Hello everyone.
This will be rather tricky for me to speak about as I hate opening about my emotional status to people, but I have to get this off my chest, but I don't want to make a 2-mile essay, so this will be short.
As time has gone on since 2020, I've felt like I am unwanted in the community or to friends, like an annoyance, and stuff like that. And just a feeling of being unhappy with myself. Ultimately, I want to take the time to address my life and my future because I am unhappy with my life's current status. I am aware that I can be/am an annoying meme lord, but that's not the person I want to be. I am not asking for support because this is a battle I have to face, but I want to let people know what will happen because it would be wrong for me to dip and not tell anyone.
Now, the future of the 'Scribby' or 'Scrubby' is indefinitely is currently suspended. I'm not trying to sound like an edgelord saying this, but I just need to get away from everything for my own sake. I just need to get out and address my mental health.
I spoke about my departure once ELLIE'S releases, but that's been pushed to now.

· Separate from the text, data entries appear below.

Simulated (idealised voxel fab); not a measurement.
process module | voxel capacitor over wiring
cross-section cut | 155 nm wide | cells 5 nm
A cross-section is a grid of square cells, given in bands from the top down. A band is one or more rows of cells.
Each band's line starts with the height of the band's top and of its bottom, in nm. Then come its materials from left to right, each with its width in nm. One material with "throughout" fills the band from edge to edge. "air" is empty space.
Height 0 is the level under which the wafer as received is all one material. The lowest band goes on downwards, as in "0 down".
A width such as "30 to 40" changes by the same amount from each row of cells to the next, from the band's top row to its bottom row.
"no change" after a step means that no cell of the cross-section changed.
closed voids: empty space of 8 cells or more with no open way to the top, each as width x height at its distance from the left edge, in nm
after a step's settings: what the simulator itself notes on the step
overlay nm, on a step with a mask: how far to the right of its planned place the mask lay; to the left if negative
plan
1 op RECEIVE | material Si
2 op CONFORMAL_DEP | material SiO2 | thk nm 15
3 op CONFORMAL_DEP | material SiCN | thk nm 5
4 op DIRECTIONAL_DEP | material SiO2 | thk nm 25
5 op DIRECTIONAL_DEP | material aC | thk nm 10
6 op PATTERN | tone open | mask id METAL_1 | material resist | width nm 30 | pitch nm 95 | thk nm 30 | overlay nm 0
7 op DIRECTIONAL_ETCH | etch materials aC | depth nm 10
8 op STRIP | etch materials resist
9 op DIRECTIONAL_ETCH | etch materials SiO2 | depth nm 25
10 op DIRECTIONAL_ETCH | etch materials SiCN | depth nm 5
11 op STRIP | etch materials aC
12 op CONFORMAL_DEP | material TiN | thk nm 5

ELLIE'S will be okay and will be completely unaffected by the departure; in fact, I would argue that this will be beneficial for the game and make me more engaged with it. I will still be hard at work on the game, and it will release on this same page in April or June.
Maybe later, I'll return, but I wouldn't raise your hopes, but I just want to focus on myself and focus on my life, maybe go to college to learn about aerospace or something on geology.